Four years later and Birmingham Royal Ballet (BRB) is releasing the genie from the lamp once again. I caught the full-length ballet of Aladdin at Birmingham Hippodrome, where it stays from October 3 to 7. The show continues on tour to Theatre Royal Plymouth from October 25 to 28 and Sadler's Wells in London from October 31 to November 2.
It's a glamorous, sparkling affair that has a movie feel about it from the opening scenes. That's not just due to the impressive, huge grandiose sets, special effects and costumes but mainly because the soundtrack of the show was created by film composer Carl Davis.
This is the man after all who won a BAFTA Award for Best Film Music for the score for The French Lieutenant's Woman in 1981 along with writing TV theme music for the BBC's Pride and Prejudice series, The World At War and The Naked Civil Servant. He's used that expertise to create a memorable score for Aladdin that has the sweeping adventurous overtones of an action film.
Grand sets in Aladdin the ballet
Following the Arabian Tales storyline - made infamous by Christmas pantos and the Disney film - this ballet keeps a suitably light- hearted tone with plenty of laughs as our rascal hero causes a stir in the marketplace, steals apples and has the bravado to woo a princess and gain the power of the magic lamp.
Excellent Mathias Dingman is a sprightly Aladdin who is well cast with Momoko Hirata as Princess Badr-al-Budur. They are exquisite together in their joyful pas-du-deux routines, which are more athletic and uplifting than achingly romantic - but that fits into this fast-paced adventure.
And what a frantic adventure it is, transporting the audience into an ancient Arabian world of palaces, steamy bathhouses and caves full of dancing jewels and a whale bone staircase. It's all set amid a skyline of turrets where even a magic flying carpet floats before your eyes. The sets by Dick Bird are sublime and have to be seen to be believed.
The visual spectacle is further enhanced by Middle Eastern-inspired dreamy costumes designed by Sue Blane, that also includes an electric blue Djinn of the Lamp who floats above the stage.
Tzu-Chao Chou gets his moment to shine as the Djinn, leaping and spinning around the stage, but as in most cases, it's the baddie that overshadows the proceedings. Principal dancer Iain Mackay takes a refreshing turn in the character-driven role of the evil Mahgrib.
He is a real presence on stage, but more so for his acting than dancing on this occasion.
Iain Mackay is a presence on stage as evil Mahgrib
Choreographer Bintley, who was also behind BRB's award-winning Cinderella and Hobson's Choice productions, has created an epic show with Aladdin, although there are some moments that are a little off kilter.

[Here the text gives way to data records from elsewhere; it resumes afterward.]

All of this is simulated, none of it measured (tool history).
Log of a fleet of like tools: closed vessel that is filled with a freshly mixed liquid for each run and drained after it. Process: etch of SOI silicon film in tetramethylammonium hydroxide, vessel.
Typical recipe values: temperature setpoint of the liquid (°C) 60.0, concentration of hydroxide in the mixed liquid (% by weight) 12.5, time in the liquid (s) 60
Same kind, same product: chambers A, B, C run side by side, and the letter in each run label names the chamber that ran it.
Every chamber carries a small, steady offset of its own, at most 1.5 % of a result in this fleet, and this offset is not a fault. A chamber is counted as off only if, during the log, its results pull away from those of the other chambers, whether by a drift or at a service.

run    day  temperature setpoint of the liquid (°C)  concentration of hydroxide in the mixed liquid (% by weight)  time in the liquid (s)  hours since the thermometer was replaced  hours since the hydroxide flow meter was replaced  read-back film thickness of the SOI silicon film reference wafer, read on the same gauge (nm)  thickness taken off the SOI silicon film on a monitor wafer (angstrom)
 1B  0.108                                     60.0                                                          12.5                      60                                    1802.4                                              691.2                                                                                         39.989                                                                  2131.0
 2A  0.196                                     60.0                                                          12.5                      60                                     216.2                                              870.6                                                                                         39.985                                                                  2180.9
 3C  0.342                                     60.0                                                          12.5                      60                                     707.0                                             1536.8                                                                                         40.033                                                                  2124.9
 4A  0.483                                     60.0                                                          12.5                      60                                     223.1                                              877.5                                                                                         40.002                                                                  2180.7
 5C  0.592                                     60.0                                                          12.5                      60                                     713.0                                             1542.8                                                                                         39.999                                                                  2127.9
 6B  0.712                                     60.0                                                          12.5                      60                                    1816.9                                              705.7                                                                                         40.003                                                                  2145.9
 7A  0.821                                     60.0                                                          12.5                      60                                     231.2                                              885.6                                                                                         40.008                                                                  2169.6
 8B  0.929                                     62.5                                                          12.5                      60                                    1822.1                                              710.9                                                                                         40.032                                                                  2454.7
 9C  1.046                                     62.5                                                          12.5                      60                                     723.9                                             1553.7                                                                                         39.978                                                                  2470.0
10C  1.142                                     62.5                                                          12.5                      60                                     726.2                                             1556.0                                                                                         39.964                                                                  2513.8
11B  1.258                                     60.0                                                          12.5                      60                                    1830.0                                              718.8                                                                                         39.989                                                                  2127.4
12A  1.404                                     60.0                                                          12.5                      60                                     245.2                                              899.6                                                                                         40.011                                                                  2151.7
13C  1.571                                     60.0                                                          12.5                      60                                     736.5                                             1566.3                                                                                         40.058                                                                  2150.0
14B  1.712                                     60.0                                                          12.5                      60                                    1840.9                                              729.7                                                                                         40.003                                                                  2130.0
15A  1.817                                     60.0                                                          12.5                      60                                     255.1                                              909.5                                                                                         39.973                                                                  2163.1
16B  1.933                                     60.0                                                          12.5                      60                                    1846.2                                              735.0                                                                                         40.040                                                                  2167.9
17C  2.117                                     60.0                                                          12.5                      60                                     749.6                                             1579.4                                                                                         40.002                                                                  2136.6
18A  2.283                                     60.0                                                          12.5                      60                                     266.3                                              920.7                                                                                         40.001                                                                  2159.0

Although the Arabian world is spot on, overflowing with Moorish architecture, a strange Chinese element is randomly thrown into the mix at various points. There's a Chinese Lion Dance and costume that inexplicably appears at a wedding celebration in what seems to be an error over the continents. I also wasn't too sure about the characterisation of the women in burkas at the lair of evil Mahgrib.
That said, Aladdin is a superb ballet and a fantastic spectacle. There's dreamy dance sequences, stunning sets and a magical musical score that will put a spell on you.